The Silent Walk continues to be an important part of Tillsonburg's Remembrance Day tradition.
Based on a walk in Holland viewed by Muriel McCallum, the first Tillsonburg Silent Walk was spearheaded by Carl S. Cowden, a member of the Royal Canadian Legion Branch 153, who in September 2005 made a pitch to Mayor Stephen Molnar and town council.
“This is the 60th year of the liberation of Europe and probably one of the last times that remaining veterans will act as a group to commemorate the end of WWII in Europe,” Cowden wrote in 2005. “We, the Town of Tillsonburg and the Legion, have been conducting Remembrance Services on November 11th for many years. There has been little or no change in the presentation almost since it was started. This letter is suggesting a change...”

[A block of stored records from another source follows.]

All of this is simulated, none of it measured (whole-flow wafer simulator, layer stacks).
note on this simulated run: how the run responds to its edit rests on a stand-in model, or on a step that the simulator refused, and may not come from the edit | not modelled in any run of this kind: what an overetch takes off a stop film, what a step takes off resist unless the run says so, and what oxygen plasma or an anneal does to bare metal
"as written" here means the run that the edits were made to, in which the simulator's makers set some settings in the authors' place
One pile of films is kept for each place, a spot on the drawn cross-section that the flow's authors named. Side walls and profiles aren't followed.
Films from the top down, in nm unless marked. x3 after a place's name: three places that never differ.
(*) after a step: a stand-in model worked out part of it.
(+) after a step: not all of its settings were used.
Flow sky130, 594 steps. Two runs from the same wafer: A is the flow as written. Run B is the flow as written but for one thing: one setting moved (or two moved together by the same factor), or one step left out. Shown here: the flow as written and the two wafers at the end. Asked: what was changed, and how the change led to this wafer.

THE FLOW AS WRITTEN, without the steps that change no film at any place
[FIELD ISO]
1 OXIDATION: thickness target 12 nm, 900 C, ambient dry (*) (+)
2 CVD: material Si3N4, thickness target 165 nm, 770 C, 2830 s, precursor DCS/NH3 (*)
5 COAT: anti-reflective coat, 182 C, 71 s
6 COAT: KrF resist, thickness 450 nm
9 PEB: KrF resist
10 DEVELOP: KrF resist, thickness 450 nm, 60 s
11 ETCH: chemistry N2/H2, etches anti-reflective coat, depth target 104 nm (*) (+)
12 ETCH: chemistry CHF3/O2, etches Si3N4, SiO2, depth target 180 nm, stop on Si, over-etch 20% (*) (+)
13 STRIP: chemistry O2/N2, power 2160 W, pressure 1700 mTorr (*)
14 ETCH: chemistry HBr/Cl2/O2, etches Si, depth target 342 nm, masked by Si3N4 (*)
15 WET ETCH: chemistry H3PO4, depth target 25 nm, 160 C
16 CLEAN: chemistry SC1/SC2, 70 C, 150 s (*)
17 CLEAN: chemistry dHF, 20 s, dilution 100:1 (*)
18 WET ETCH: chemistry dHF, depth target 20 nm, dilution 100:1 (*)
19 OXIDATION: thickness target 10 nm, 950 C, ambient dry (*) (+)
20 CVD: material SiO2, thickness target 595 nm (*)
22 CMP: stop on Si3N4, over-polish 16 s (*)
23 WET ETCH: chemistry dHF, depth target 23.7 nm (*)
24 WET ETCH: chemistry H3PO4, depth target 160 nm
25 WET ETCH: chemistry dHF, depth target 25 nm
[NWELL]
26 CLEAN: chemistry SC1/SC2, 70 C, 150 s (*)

Cowden, a 30-year military veteran, suggested The Silent Walk, open to the entire community, which would commemorate those who served and sacrificed during the great wars.
“I do not think it has been done in Canada,” Cowden wrote. “We would probably be the first to present The Silent Walk.”
The idea was to have townspeople gather at a location at 10:15 a.m. within a reasonable walking distance of the cenotaph to begin at 10:30 a.m. on Nov. 11. They chose the head of Veteran's Memorial Walkway on the corner of Rolph and Bridge Streets as their starting point. Those who did not join the Silent Walk could meet at the cenotaph at 10:45 a.m. where the Remembrance Service would commence at the traditional time.
“The impressive thing about this walk is THE SILENCE,” Cowden wrote. “No bands, as little traffic as possible. No talking. The whole effort takes 10 or less minutes. When the walkers reach the cenotaph, they will hear In Flanders Fields.”
Cowden's request was granted, Tillsonburg held its first Silent Walk in 2005, and since then it has been an annual tradition.
Dorothy MacDonald picked up the torch in 2010 as organizer.
"We were friends of Carl's through the Legion," said MacDonald. "He was moving to Parkwood in London, and he was concerned that the Silent Walk be continued, and I offered to do it for him."
MacDonald said she will be carrying a picture of a veteran during this year's Silent Walk, and is encouraging all participants to do the same, as a tribute to a veteran of their choice.
"A couple of years ago I saw someone who participated in the Silent Walk carrying a picture... and I thought it was a great idea and wanted to follow through with it. To me, it will help make the walk more personal. Instead of thinking of our veterans in general, you're bringing it closer to home."
MacDonald chose Courtland's William 'Bill' Findley (1925-2013) to be the veteran she remembers during the 2017 Silent Walk.
"I met (Findley) in the Legion and admired him," said MacDonald. "He had some great stories."
Participants this year will once again meet at the corner of Bidwell and Bridge Streets at 10:15 a.m. and 'step off' at 10:30.
"We walk behind the Canadian flag and the Mayor. And then at the cenotaph, someone reads the Warriors Prayer, and someone else reads In Flanders Fields. Then the parade comes in from the Legion. So it all fits in very nicely."
It's not a long walk, said MacDonald, but it holds a lot of importance for participants, which can vary in number from year to year. Some years they have 50-75 people, some years more.
"Usually there are people lined up along the sidewalks, too, that sort of trail in at the end.
"To me, the Silent Walk helps to focus people... so they're already focused by the time the (cenotaph) service starts."
Weekend Remembrance Day ceremonies - and Silent Walks - are traditionally well attended in Tillsonburg, and MacDonald expects that trend to continue this year.